Litigation Continues in the First Yogi Bhajan Trial
The Fight For Yogi Bhajan’s Empire
By Kamalla Rose Kaur, Special to Sikh News Network
Posted: Friday, September 02, 2011 | 11:11 pm
John Kroger, Oregon's attorney general, is a plaintiff in the first lawsuit in which the late Yogi Bhajan's business and religious leaders are fighting each other to control his empire
Photo Source: Oregon Attorney General
The trial phase of the first major lawsuit, which will decide the future of Yogi Bhajan's Empire, has ended but the litigation process continues with the addition of a new defendant.
Judge Leslie Roberts issued an order on June 21, in the Multnomah County Circuit Court, directing the plaintiffs, Sikh Dharma International religious leaders and the Oregon state attorney general, to include Khalsa International Industries and Trade Inc., a California non-profit, as a defendant.

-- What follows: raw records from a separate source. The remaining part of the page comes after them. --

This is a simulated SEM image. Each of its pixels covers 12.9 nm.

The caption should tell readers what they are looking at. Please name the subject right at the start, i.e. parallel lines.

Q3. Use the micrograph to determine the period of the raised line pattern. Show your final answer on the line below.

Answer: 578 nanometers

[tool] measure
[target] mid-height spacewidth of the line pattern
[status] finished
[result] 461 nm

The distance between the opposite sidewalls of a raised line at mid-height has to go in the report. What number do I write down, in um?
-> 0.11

KIIT is a for-profit Nevada corporation owned by Unto Infinity, the top organization that controls all of the late Yogi Harbhajan Singh Khalsa’s business and religious empire. KIIT owns stock in Akal Security, a New Mexico for-profit, the most profitable of Yogi Bhajan’s businesses, and 10 percent of Golden Temple of Oregon food company.
KIIT used to own all of Golden Temple prior to the deputed 2007 corporate restructuring in which Unto Infinity board members took control of the yogi’s empire. Unto Infinity then created Golden Temple Management to govern the food company, and then sold a large portion of it to Hearthside Food Solutions for “multiples of $23 million,” according to court documents.
Unto Infinity board members also allegedly enriched themselves and cut funding to the non-profit religious sector, which led to the lawsuit filed in September 2009 by the ousted religious leaders of Yogi Bhajan’s dharma, a religion he create in the 1960s with many contradictions to Sikhism.
Golden Temple profits provided financial backing for the dharma until 2003. Expecting his own demise, Yogi Bhajan began to restructure his empire to transfer leadership from himself to some of his long-time followers and family. After his death in 2004, a power struggle ensued, culminating in a complicated restructuring that resulted in several lawsuits from the religious leaders and his family.
After the first trial ended in early June 2011, the Unto Infinity defendants requested the court that its wholly owned corporate subsidiary, KIIT, with identical board members, be added to the list of defendants. It argued that any decision would also affect KIIT, and would not be complete without it, according to court documents. The judge agreed.
On July 6, Golden Temple Management, another defendant, asked the court to reject the idea of adding KIIT as a defendant. Golden Temple Management said its defense would have been handled differently had KIIT been included from the start. But the judge dismissed that request, on August 5, according to the dharma’s Facebook post.
KIIT now has its own legal counsel, for a grand total of five defense lawyers billing hours on this first lawsuit.
Attorney General John Kroger, also a plaintiff, requested the court appoint a receiver to take custody of, manage and preserve all the assets of Yogi Bhajan’s empire until a final judgment is rendered.